No one can deny that Bridesmaids is so effing epic because of its all-women dream team. But with a new film Rough Night on the way this June, it looks like there's a new kick-ass group in town that I'd also want to hang out with because of their DGAF attitude. In fact, the Rough Night posters revealed by Entertainment Weekly give a peek into the individual roles and their overall dynamic, and it's everything you need in a raunchy all-women comedy.

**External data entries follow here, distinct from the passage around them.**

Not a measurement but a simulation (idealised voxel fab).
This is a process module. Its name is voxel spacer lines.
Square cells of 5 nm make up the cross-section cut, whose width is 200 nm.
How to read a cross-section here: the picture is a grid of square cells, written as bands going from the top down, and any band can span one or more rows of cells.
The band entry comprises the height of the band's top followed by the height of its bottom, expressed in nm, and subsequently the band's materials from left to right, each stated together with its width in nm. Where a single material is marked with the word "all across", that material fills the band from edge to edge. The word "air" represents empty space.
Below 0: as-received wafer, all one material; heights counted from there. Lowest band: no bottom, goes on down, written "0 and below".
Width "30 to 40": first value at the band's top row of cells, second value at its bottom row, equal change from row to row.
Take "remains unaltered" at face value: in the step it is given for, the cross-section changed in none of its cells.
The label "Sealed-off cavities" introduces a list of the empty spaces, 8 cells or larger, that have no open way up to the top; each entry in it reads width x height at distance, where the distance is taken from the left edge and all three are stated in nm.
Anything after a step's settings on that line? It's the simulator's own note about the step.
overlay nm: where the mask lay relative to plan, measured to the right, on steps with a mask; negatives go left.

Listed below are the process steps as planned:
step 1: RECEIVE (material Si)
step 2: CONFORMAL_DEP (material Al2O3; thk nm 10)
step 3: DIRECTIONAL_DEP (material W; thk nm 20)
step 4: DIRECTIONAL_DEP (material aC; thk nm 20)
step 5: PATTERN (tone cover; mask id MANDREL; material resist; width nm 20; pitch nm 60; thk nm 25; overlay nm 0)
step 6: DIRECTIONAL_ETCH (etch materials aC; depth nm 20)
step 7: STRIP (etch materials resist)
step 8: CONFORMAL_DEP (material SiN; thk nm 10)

Bridesmaids became an instant classic by hilariously portraying a group of six middle-aged women, who have stopped being polite and who don't have it together, although society suggests they should be doing both. In Rough Night, Scarlett Johansson, Kate McKinnon, Jillian Bell, Ilana Glazer, and Zoe Kravitz star was characters who seem like ones viewers won't be able to stop talking about or relating to. The comedy follows a group of five friends, who reunite for a wild weekend trip in Miami after life has led them separate ways. Things go awry when they accidentally kill their male stripper, and a series of extreme events obviously follow.
But beyond the plot, I think women as a whole could really just use a laugh right now and to see these women who live their best lives and let go a little. Given the realness and mix of characters we get to see in the posters, it's likely audience members will be able to relate to one or all of them, or at least be wildly entertained.
Scarlett Johansson plays Jess, a woman running for local office, who's also trying to keep it together, celebrating her bachelorette party — comparable to Lillian (Maya Rudolph) of Bridesmaids. After the events of the crazy Miami weekend, her career and relationship could go in flames. There's the hilarious Jillian Bell, who plays Alice, a kindergarten teacher labeled "lethally horny." She has a dirty mind and speaks of "swimming in d*ck" — off hours, of course. I need someone like Alice around at all times, basically.
Ilana Glazer plays Frankie, who's labeled "dope AF." The character enjoys marijuana and other recreational drugs, is a "woke" activist, and seems to be over her ex Blair... which brings me to Kravitz's character. Although Blair seems to have it all figured out, looking put-together and successful, she's a soon-to-be-divorcee who seems she'll be conflicted about her past with Frankie. Lastly is McKinnon's character Pippa, a free-spirited yet struggling performer from Australia (who says, “Singer-songwriter is the dream, party clown is the reality").
Like Bridesmaids, these women are hilarious, unapologetic, flawed, and sick of holding it all together — in other words, totally relatable and role models in their own right. Squad goals, for sure.